Rettie took classes and received her teacher's certificate, including the early childhood handicapped education certificate on December 23, 2004.
The trial court ruled Rettie did not possess any property right to continued employment requiring a due process hearing.
This appeal follows.
Although the parties have divided their arguments into numerous issues, the central question around which this appeal revolves is simply whether a void employment contract eliminates a tenured teacher's property interest in continued employment. We hold, under the facts here presented, the answer is "no."

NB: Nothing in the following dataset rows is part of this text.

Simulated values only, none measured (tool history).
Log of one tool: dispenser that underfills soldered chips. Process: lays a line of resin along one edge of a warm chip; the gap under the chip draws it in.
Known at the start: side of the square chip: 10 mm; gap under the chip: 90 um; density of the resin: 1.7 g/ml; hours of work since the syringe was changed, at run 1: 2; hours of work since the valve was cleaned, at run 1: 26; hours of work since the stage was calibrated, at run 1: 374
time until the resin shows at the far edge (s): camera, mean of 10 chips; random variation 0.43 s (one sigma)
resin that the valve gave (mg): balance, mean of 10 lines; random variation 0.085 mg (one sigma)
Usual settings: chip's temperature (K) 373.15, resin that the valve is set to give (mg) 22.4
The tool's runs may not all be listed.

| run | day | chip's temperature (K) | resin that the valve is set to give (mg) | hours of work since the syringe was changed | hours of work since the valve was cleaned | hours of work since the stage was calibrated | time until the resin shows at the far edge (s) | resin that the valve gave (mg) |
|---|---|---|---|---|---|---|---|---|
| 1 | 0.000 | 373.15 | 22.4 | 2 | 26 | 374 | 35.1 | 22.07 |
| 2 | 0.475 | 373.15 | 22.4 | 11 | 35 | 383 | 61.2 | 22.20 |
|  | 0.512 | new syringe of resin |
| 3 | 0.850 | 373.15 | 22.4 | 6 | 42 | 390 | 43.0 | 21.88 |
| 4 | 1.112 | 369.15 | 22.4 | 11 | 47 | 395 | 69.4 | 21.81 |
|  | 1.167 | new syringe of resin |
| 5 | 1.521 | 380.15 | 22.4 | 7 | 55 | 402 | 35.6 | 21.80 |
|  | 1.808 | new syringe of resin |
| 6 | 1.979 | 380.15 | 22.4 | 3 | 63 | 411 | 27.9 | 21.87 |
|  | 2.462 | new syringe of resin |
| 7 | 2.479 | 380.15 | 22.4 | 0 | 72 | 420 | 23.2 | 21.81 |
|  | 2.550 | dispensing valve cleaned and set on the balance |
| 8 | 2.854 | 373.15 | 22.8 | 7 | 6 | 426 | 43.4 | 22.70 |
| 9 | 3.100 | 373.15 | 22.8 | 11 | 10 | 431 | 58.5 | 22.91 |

Since this case was decided on stipulated facts and the interpretation of a written instrument, our review is unlimited. Schwatken v. Explorer Resources, Inc., 34 Kan. App. 2d 873, 874-75, 125 P.3d 1078, rev. denied 281 Kan. 1371 (2006).
In employment cases, the right to procedural due process depends on the existence of a cognizable property interest in continued employment. State law rather than the federal Constitution creates property interests in employment. Baughman v. U.S.D. No. 500, 27 Kan. App. 2d 888, 890, 10 P.3d 21 (2000) (citing Cleveland Board of Education v. Loudermill, 470 U.S. 532, 538, 84 L. Ed. 2d 494, 105 S. Ct. 1487 ).
Paragraph 7 of Rettie's employment contract clearly provided the "contract shall be void if the Teacher fails to have on file with the Board continuously during employment a valid Kansas Teacher's Certificate for the level at which the Teacher is employed and for the subjects employed to teach."
Ordinarily, when the language of a contract is clear and unambiguous, courts must give effect to the expressed intent of the parties and enforce the contract as written. See Decatur County Feed Yard, Inc. v. Fahey, 266 Kan. 999, 1005, 974 P.2d 569 (1999).
Here, Rettie clearly allowed her teacher's certificate to lapse and she did not have a teacher's certificate at the time the new school year commenced, although she had obtained a substitute teacher's certificate. The teaching contract clearly required Rettie to obtain a valid teacher's certificate in the programs for which she was hired to teach, not merely a substitute teacher's certificate. U.S.D. 475 was therefore within its authority to terminate Rettie's employment for the 2004-2005 school year.
However, the right to terminate employment is distinct from the right to due process. See Wertz v. Southern Cloud Unified School Dist., 218 Kan. 25, 32-33, 542 P.2d 339 (1975). And although the contract defines the terms of employment, Kansas statutes, not contract provisions, provide a tenured teacher with a property interest in continued employment. Baughman, 27 Kan. App. 2d at 891.
Our interpretation of statutes on appeal is unlimited. Spencer v. U.S.D. No. 501, 23 Kan. App. 2d 737, 739, 935 P.2d 242, rev. denied 262 Kan. 963 (1997).
It is stipulated that Rettie was a tenured teacher. And once a teacher is tenured, he or she qualifies for protection under the Teachers Due Process Act, K.S.A. 72-5436 et seq.
K.S.A. 2006 Supp. 72-5445(b) requires the provisions of the Act to be applied to any tenured teacher except those whose certificate is revoked due to a conviction or diversion for specific crimes listed in the statute.
Here, Rettie's certificate lapsed for not completing continuing education requirements; she is still entitled to the protections of the Teachers Due Process Act.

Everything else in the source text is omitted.